Last year I actually made an applied-CoreML app to solve sudoku puzzles where MNIST came in very handy.
I wrote about it here: https://blog.prototypr.io/behind-the-magic-how-we-built-the-...
600,000?!? Even divided by 81 that's over 7000! How long did this take?
I just hacked into my app's flow to upload a "scan" of the isolated puzzle to my server instead of slicing it and sending the component images to CoreML.
Then I sat there and flipped through page after page of Sudoku puzzles and scanned them from a few different angles each, sliced them in bulk on the server, and voila: data!
The app already had the code for "isolate the puzzle and do perspective correction" so the uploaded images all looked something like this: https://magicsudoku.com/example-uploaded-image.png
By "slicing in bulk" I mean the server was the one that split that out into 81 smaller images rather than the app doing the slicing and uploading 81 small images.

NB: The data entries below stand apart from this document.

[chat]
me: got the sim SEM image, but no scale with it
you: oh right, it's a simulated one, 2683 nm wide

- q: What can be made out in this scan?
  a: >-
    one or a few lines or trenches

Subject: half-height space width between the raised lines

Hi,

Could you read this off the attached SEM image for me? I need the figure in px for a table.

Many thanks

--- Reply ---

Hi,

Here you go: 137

Taking them from different angles was done because the perspective correction adds distortions that I didn't want my model to be sensitive to.
Another way to formulate this question: "given training data that only tells you about digits, how do you know whether something is a digit or not?" Given that the training data never actually defines what isn't a digit, how can we ensure that the model actually sees a digit at test time? If we cannot ensure this (e.g. an adversary or the real world supplies inputs), how can we "filter out" bad inputs?
A quick hack solution that works well in practice is to examine the "predictive distribution" across digit classes. Researchers have empirically found that entropy tends to be higher (i.e. more smooth) when the model sees an OoD input. However, the OoD problem is not fully solved.
Here's a nice survey paper on the topic: https://arxiv.org/abs/1809.04729
Note that methods that tie OoD to the task at hand (classification) are not actually solving OoD, they are solving "predictive uncertainty" of the task.
1) Integrated. Represent 'no number' as class number 11 in the original model. Retrain it with this additional class (needs additional training data).
2) Cascading. Train a dedicated model for 'number' versus 'no number' (binary classifier), and use that in front of the original model.
Note that the MNIST data comes already extracted from original image, centered in fixed-size images of 28x28 pixels. In a practical ML application these steps would also need to be done before classification can be performed.